According to the current Standard Model of particle physics, electrons don't decay. A new study tests that theory and confirms: they probably don't, but if they do decay, it would take at least 66,000 yottayears.
If you're wondering what a yottayear is, it's a lotta years: 10-million-million-million-million, to be exact. That's the minimum age that scientists were able to establish for electrons, which are negatively charged subatomic particles. From there, we can extrapolate that electrons probably don't decay, and that the current model is at least accurate insofar as it considers electrons basically immortal.

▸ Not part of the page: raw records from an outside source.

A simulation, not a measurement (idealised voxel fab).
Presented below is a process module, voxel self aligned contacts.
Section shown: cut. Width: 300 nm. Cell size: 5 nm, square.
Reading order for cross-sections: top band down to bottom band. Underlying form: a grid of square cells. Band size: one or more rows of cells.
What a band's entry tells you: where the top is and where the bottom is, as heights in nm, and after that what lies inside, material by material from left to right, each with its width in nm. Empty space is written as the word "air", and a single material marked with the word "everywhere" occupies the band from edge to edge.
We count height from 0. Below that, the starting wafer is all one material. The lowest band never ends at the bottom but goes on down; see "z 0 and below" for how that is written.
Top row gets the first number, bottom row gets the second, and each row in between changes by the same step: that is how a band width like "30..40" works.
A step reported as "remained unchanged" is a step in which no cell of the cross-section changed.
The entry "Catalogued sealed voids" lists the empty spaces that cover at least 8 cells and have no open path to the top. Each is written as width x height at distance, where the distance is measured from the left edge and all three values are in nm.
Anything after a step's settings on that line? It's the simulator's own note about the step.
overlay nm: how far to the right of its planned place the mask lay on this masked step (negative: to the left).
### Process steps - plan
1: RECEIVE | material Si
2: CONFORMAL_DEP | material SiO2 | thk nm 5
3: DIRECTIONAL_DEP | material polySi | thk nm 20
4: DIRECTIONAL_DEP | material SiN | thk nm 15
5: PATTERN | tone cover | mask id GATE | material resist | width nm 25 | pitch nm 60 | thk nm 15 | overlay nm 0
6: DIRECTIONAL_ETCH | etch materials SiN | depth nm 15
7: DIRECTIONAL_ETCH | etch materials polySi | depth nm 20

But why test this in the first place? The current standard model of physics is actually a work in progress. The presence of dark matter tells us that the model doesn't quite perfectly account for everything in the universe — something is off-kilter about the theory. So, physicists are always looking for other hints that the model might be wrong, and new avenues to find and fix its weaknesses. One of those potential weaknesses would be in electrons: if they did indeed decay, it would tell us that the current model is a lot worse-off than we thought.
But the physicists found what they expected to find: electrons live for about as long as we can currently measure, and maybe beyond (very Buzz Lightyear).
The new information came out of work done by Italian physicists at the Borexino experiment of the National Laboratory of Gran Sasso. The research was published this month in the journal Physical Review Letters.